Realistically Migrating Rebol to "UTF8 Everywhere"


#1

History of Rebol Unicode

Rebol2 lacked unicode support, and one of the agenda items for Rebol3 was to support unicode. This was an era that predated emoji--where codepoints that would take up more than two bytes were rare. And as a cross-platform program that had to run on Windows (where Unicode support meant UCS-2 or UTF-16 or whatever people think Windows supports), the lowest denominator of 16-bit characters probably seemed fine to Carl.

The byte-sized string standard of Rebol2 had no particular prescription of what the bytes meant. As in the DOS days, the low 127 characters were assumed to be ASCII, with 128-255 being whatever was relevant in your country--or box drawing characters--or what-not. R3-Alpha adapted this by having two string formats:

  • byte-sized strings where basically the bytes encoded the first 255 codepoints of Unicode, which are ASCII plus the Latin-1 supplement

  • wide strings where the codepoints can be 0-65535, in an interpretation basically as UCS-2

Which kind of string you have was simply detected by looking at the element width of the series the TEXT! cell points at. If the series node says its elements are size 1, you have a byte-size string. If the series node says its elements are size 2, then it's a wide string.

Hence byte-size strings aren't UTF-8 encoded. You might have to re-encode a byte-size string to get UTF-8, if it contains any characters in the 128-255 range. (Clearly all wide strings must be re-encoded to get UTF-8.)

Inserting a character into a byte-sized string must thusly look at the width of the string and the codepoint, and potentially perform a "widening". The same goes for inserting any string into another--depending on how "optimal" one is trying to be, not all insertions of wide strings into byte-size strings need cause an expansion, only those which are inserting a substring that actually contains codepoints over 255.

On the subject of "trying to be optimal", there's a question of removing substrings. Once a wide string has removals, you could scan the remaining codepoints to decide if it could be compacted back to a byte-sized string again. But as it happens the code doesn't try to do this--once a string is widened, it stays wide.

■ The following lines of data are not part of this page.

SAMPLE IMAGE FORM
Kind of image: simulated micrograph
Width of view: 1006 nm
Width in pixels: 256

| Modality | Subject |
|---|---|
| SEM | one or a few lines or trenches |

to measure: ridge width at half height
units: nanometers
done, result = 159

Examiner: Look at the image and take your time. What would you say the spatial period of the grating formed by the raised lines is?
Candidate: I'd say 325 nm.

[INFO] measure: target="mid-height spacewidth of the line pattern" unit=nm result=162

Then there is an additional problem: codepoint use above 65535 has actually become commonplace, with emojis.

Is there a better way?

The kneejerk reaction to solve the lack of support for high codepoints might be to continue the widening process. That would mean 1, 2, and 4 byte string variants, with progressive widening as the need arises...and presumably little-if-any thinning. This is what Python did, and also what Red does (or at least was the plan):

Red's Plan For Unicode Support (2012)

However, I've felt uneasy about going down this road. If Rebol's goal is to eliminate unnecessary complexity and get real leverage, and UTF-8 support is a given anyway, what if UTF-8 were the only representation used?

I was leaning that way despite some technical hurdles. Then I was further emboldened by the UTF-8 Everywhere Manifesto, which articulated good arguments for why what I'd been feeling wasn't crazy. It's a good read, for anyone who hasn't read it:

The UTF-8 Everywhere Manifesto

If Rebol switched to using UTF-8 as the sole internal representation for strings, there would be tremendous advantages:

  • It would (obviously) give the missing support for high codepoints--which has been a sticking point for @IngoHohmann and others.

  • Storage would stay efficient because there'd be no "widening" of strings to undo.

  • PARSE could reuse the UTF-8 based scanner on any strings, so parse "<< 1020 {Vidlice je úžasné} >>" [thru "<<" set i integer! set s string! thru ">>"] could expose the scanner .

  • Unification of ANY-STRING! types and ANY-WORD! types would come even closer. Ren-C converted WORD!s from using their own strange static tables into UTF-8 based series, which gave them the ability to be GC'd...and now that would match what strings used.

  • Comparisons and conversions (to string! word | string = spelling-of word) would speed up across the board. With only one format, there's only one format to compare.

  • It's already the case that rebDo("print reverse", block, END) takes advantage of the assumption that C string literals are valid UTF-8, to distinguish them from other Rebol-headered-types and instructions. But even though the default ANY-STRING! REBVAL in the API containing "print reverse" would be spliced as a string literal in the values, with it being UTF-8 a modifier could allow rebDo(rebCode(strPrintReverse), block, END) to treat the STRING! as code just like it had come from a C literal.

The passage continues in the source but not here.